I've got an article on how to Make Creamed Honey which includes my standard recipe that has worked great for years.
We've used that recipe to gift jars of Creamed Honey to our friends and family for holiday gifts over the last several years.
This year is no exception, we started a batch of Creamed Honey by following the same recipe to give as gifts, and it's currently in the mini-fridge resting at 55-57*F, controlled with a Raspberry Pi (more on that in a bit).
As we were preparing to start a second batch (to make sure we had enough to go around) we wondered about making flavored Creamed Honey such as raspberry, blueberry or strawberry.
We were able to locate freeze dried raspberries, blueberries and strawberries at a local store. We used freeze dried fruit so that there would be no additional moisture added to the honey mixture, whereas fresh fruit would significantly increase the moisture content of the honey and change the crystallization process.
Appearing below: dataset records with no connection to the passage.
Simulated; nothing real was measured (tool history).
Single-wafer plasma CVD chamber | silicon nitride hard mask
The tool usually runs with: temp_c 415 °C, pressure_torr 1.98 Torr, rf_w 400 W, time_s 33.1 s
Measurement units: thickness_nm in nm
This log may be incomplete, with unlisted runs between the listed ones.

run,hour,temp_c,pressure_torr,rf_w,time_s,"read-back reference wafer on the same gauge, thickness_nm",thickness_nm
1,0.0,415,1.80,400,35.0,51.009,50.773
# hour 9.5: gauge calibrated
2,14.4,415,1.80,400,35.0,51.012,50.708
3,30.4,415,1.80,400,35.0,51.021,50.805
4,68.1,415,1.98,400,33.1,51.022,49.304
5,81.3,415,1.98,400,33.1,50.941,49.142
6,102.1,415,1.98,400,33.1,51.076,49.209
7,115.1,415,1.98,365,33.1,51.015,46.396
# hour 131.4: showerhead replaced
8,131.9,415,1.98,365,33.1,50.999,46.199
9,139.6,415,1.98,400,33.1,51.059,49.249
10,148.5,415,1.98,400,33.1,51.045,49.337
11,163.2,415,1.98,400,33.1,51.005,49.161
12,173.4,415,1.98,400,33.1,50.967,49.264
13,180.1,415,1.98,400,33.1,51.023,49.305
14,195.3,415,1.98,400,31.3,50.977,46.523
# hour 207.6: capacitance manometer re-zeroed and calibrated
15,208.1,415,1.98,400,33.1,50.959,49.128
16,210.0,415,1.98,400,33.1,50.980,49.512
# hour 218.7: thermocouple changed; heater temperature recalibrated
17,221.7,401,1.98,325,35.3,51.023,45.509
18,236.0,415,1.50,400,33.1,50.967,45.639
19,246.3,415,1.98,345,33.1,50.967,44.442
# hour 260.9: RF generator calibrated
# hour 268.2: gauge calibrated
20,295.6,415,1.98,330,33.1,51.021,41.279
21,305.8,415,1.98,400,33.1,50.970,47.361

Also, I've modified the way I warm honey to remove the crystals. Instead of using a large mixing bowl haphazardly suspended over a pot of boiling water, I discovered we have a large cooking pot with an inner strainer (We use it to cook spaghetti to keep the noodles off the bottom of the pot and prevent them from burning, although I'm sure it has many other uses).
My new method is to put the jars of honey into the strainer basket and fill the pot with enough water to rise a few inches up the jars.
I turn the stove onto medium-high heat and allow it to warm the jars gently until they reach 140*F.
Once warmed we allowed the jars to cool back down below 80*F and then mixed in the flavors and Creamed Honey starter seed.
We added enough of the flavor until the color of the honey turned a nice deep color.
We added lids to the jars and then put them into the cooler to sit for two weeks. We did only 1 4 oz jar of each flavor to get a feel for how strong/weak the flavoring is.
Pictured above in order from left to right is: raspberry, blueberry, strawberry and triple berry.
Here's the recipe we used:
4 oz of Beeson Honey0.5 - 0.75 Tbsp Creamed Honey (as starter/seed)0.5 - 0.75 Tbsp Freeze Dried Fruit, ground into powder
In two weeks we'll sample it and I'll update you on how the taste, texture and recipe worked out!
Now for those who are interested in Raspberry Pi (not the kind you can eat, that's spelled Pie), a short section on how I got my fridge to hold steady at 55-57*F.
When using an analog thermometer style fridge, I used to have to set the fridge's thermometer to 1.5 "snowflakes" and then close the door and allow the fridge to acclimate for 24 hours, open the fridge take a reading, adjust the dial and keep trying until it held at 55-57*F.
That took 2-3 days and was boring.
Instead, I've recently taken a learning to the Raspberry Pi, a credit card sized computer on a chip. I coupled the Pi with a stainless steel thermometer, LCD screen and 110 volt relay that I can use to precisely control the temperature of the fridge, instead of guessing what each "snowflake" on the analog dial represented.
The great thing about this project, is I didn't have to cut wires, drill holes, or modify the fridge in any way, except I unplugged it from the wall, and plugged it into the 110 volt relay attached to the Raspberry Pi's.
I was able to sneak the thermometer in the hinge of the door, the rubber gasket formed right around the wire and prevented air from moving in/out of the fridge.
I used an LCD screen so that I could tell what the exact temperature was inside the fridge without needing to take a manual reading, and could easily tell if the relay was on/off, thus providing power (or no power) to the fridge.
In the picture below I had the temperature set lower to keep certain beverages "frosty" cold. For the Creamed Honey, I re-adjusted the temperature to a warmer range of 55-57*F.
The tutorial for how I made the setup is outside the scope of this bee blog, but for fun here's a few pictures. If you want details, scripts, links to buy your own equip, etc., feel free to email me.
See you in two weeks for a taste testing and update!
12/22/2016 Update: The flavored creamed honey has finished it's time in the fridge and is ready to consume.
We opened each jar and took a sample of each.
We really like the color profile of each, using the ratio of fruit to creamed honey above produced great looking color.
However, only the strawberry flavor was strong enough to taste, to stand out over the flavor of the clover honey we used as creamed honey starter.
I think if we had a milder (not strong clover honey) as starter, it would have been perfect.
If I made more, I would recommend to double the fruit amount in the recipe above.
I recently heard of a friend who made jalapeno creamed honey. I'll be looking for freeze dried jalapenos, and might be making an experimental batch of that next!